This List of 13 Missing, Murdered, Unidentified, and Unclaimed Trans People Makes Me Think of Monica Roberts

The work of searching for missing, murdered, unidentified and unclaimed people can be isolating, the sort of loneliness that seeps back into the work. And that can be unproductive.

Understanding the Terms

  • Missing: Individuals whose location is unknown. 
  • Murdered: Individuals whose death was caused by another person and for whom the perpetrator may not have been identified. 
  • Unidentified: Deceased individuals whose identity is unknown, often due to decomposition or lack of identification. 
  • Unclaimed: Deceased individuals who have been identified but whose bodies are not collected by family or friends. 

I have a list of 13 people on my desktop – 13 possible trans and/or queer individuals who are missing, murdered, unidentified, and unclaimed.

Maybe you know something and don’t realize it, so I’m sharing that list. Please know that in some cases I don’t know if a name is assigned at birth or chosen. I mean no disrespect – I want to find the truth so we can see them for who they are.

  • Unnamed Trans Man in YouTube video
    • More of a story about allyship, no identifying details.
  • Unidentified Black Trans Woman found in San Francisco
    • No information
  • Aubrey Dameron
    • Remains found, classified as a homicide
  • Shaun Lanry
    • Can’t find information, can’t find OG source
  • Melanie Davidson (Max)
    • missing
  • Gabina Leal (Gabby)
    • missing
  • Elisa Wilson
    • Found deceased July 13, 2025 in Oklahoma City, OK
  • Unnamed Trans Woman in Arizona
  • Jordan Rogers
    • Jordan Rodgers was found deceased in Washingon State in 2024; COD unknown to me
  • Charlotte Fosgate
    • death by suicide
  • Maria Lopez was murdered in Indio, CA
    • Shot and killed in 2022
  • Meka Shabazz
    • Death by suicide 2024
  • Jax Gratton
    • Body recovered, COD undetermined, deemed suspicious

A decision by Meta to remove posts from their search feature has made this work so much harder – we spend hour combing through social media posts, comments, etc. Public of course. That’s how we find people – we look for them in the spaces where their people gather. Picking up whispers and hints and often very affirmed realities. We look through TikTok, Instagram, YouTube, Only Fans, etc. A few times, I found full interviews on YouTube shows which were a gold mine to let the individual speak for themself.

Read about this decision by Meta and some interesting proposed workarounds.

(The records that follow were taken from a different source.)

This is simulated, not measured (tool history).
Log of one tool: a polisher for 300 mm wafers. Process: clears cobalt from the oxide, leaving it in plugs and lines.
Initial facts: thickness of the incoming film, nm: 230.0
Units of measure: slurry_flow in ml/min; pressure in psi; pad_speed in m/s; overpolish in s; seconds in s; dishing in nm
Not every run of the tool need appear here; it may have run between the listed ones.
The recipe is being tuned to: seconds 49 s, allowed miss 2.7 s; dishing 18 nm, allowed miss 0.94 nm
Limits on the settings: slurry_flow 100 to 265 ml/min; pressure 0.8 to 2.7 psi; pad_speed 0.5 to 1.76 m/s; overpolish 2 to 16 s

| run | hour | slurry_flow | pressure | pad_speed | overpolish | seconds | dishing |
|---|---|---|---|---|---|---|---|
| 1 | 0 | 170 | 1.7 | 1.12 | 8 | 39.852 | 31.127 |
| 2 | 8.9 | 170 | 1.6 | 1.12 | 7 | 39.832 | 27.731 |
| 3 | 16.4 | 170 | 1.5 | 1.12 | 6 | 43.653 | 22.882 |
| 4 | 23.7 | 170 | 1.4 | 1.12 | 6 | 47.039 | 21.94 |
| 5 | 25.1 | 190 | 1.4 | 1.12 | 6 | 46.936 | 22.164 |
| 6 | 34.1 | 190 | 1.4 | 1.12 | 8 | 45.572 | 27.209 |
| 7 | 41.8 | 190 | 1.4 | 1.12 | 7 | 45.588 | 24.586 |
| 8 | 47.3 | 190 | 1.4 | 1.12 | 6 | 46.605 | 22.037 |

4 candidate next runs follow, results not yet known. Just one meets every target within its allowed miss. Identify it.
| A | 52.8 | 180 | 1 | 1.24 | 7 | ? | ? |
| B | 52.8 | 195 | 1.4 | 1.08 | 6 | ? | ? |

Back to my original point – the isolation of searching for our neighbors. I dislike when people praise me or lift me up for doing this. What are they doing? What are you doing? I started because a friend asked me to write one blog post in 2013. There was nothing more noble than helping out a friend. But I couldn’t turn away once I realized how awful the media situation was.

And that’s how I came to learn the ‘media fail checklist’ developed by Monica Roberts of the blog Transgriot.

Misgender the person at every opportunity?  Check
Use police mugshot?  Check
Drag old criminal record into the story?  Check
‘Deception meme’ injected into story?    Check
‘Tragic transsexual’ meme injected into this story?   Check
Use salacious and sensationalist headlines?  Check
Not give a rats anus about the victim’s dignity and their femme presentation?  Check
Disrespecting another African-American transwoman?   Check.

I’ve been working on a project with some other researchers and I think about Monica quite a bit. That announcement will come this week. Monica often had a network involved in finding information, a critical tool. I also thought of her again when 1320 people read a blog post about the brutal death of trans man Ezra Hulett – a post I wrote in mid-July. Why? Most came from FB so obviously someone shared it.

It isn’t for the sake of vanity that I want to know where/how the post is being shared. Maybe there’s information. Ezra’s body has been repatriated and a private autopsy arranged. But there are a thousand unanswered questions.

If I were to add anything to Monica’s list now, it would be “erasure” – no US or English language media reported on Ezra’s death. The woman who was murdered on Navajo tribal lands by two male Navajo men remains unnamed despite convictions. Another woman remain unidentified. You can see how that theme winds its way thought my own list above.

Some of these folks have active allies online searching for details – Jax Gratton, Aubrey Dameron, and Elisa Wilson for example. That sort of visibility matters – people get invested and find things, especially hard to find things like little details on Twitch or similar sites.

I hope you will get invested. All 13 of these individuals deserve to be found or remembered with dignity.

The five year anniversary of Monica’s death will be October 5. How are you helping continue her legacy?